Planning is the Cousin of Procrastination
"Mediocre founders spend a lot of time talking about grand plans, but they never make a decision."
Steve Jobs introduced the first iPhone in 2007, in what is now considered a legendary demo of a legendary product. Jobs spoke extensively about keyboards. Most phones at the time had physical keyboards — flat plastic keyboards that took up the bottom half of the phone, below a little screen. Jobs slammed this design:
“(These phones) all have these keyboards that are there whether you need them or not. And they all have these control buttons that are fixed in plastic, and are the same for every application … well, every application wants a slightly different user interface, a slightly optimised set of buttons just for it. And what happens if you think of a great idea six months from now — you can’t add a button to these things — they’re already shipped! So what do you do?”
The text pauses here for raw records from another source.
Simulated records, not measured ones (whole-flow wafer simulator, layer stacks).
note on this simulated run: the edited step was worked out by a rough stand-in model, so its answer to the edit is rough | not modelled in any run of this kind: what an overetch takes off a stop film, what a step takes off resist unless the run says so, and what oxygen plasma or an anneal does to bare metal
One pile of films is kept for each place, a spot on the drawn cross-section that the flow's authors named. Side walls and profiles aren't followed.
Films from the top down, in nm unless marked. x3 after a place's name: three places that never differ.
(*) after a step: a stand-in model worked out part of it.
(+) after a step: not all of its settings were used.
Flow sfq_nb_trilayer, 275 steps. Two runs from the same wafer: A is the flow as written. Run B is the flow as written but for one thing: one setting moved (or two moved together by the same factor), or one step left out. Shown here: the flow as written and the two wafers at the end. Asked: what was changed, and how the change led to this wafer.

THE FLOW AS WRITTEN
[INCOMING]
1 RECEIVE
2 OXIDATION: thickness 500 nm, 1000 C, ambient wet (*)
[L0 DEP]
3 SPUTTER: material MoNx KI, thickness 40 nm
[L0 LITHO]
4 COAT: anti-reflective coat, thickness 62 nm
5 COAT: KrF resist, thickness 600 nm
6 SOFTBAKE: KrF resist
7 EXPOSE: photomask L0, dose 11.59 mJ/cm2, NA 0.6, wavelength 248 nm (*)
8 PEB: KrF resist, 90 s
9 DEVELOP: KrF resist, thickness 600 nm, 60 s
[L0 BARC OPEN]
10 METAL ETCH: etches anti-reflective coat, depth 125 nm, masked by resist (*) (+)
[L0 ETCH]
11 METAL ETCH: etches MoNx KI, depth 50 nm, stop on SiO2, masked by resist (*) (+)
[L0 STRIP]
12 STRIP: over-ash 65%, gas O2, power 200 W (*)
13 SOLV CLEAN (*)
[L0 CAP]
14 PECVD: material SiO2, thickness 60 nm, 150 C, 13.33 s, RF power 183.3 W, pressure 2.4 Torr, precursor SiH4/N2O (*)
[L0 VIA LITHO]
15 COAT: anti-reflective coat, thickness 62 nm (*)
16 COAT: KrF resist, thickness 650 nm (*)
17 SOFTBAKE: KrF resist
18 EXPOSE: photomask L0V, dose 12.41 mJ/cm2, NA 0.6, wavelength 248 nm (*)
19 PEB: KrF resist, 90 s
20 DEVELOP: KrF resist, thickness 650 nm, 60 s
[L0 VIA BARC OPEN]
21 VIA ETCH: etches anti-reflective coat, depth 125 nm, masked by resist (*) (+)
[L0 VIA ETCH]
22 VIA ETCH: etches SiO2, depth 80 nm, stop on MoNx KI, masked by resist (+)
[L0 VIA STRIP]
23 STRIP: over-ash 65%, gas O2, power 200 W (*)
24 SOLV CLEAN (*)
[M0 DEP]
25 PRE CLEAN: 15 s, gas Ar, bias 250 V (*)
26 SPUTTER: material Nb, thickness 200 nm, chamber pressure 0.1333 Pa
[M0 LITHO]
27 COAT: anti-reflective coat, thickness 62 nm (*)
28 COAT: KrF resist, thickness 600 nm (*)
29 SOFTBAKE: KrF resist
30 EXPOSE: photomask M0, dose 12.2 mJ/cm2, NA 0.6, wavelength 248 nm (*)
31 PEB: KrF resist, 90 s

He argued that the solution was a software keyboard, displayed on a large touchscreen, and adapted to every application on the phone. Ken Kocienda led the design and engineering of the iPhone keyboard. He wrote about his experience at Apple in Creative Selection, which provides a rare insider’s account of Apple. In it, he explains that getting the keyboard right was central to the iPhone’s success because it was the primary mode of interaction with the device. If the keyboard had been a bust, it might have sunk the iPhone, as bad handwriting recognition sank the Newton before it.
Designing and building the keyboard was a major challenge and it took years to get right. The book gives a great account, but one of the parts that surprised me was the team’s planning process, or lack thereof:
Planning is the cousin of procrastination
Planning feels productive because you map out where you think your product will lead and the best way to get there. The problem with this approach is that you're not getting feedback along the way. You can't figure out if it's the right path on the whiteboard alone. It's easy to plan and feel productive about it, but action is all that matters.
That's not to say that planning is bad, but rather that it's easy to overdo and easy to underdo. Just the right amount of planning is an art form. Enough to give you a clear direction. Not so much that get you lost in the weeds and use it as an excuse not to put in the real work. Most people have the tendency to over-plan, so a useful heuristic is to always plan less than you're comfortable with and get to acting.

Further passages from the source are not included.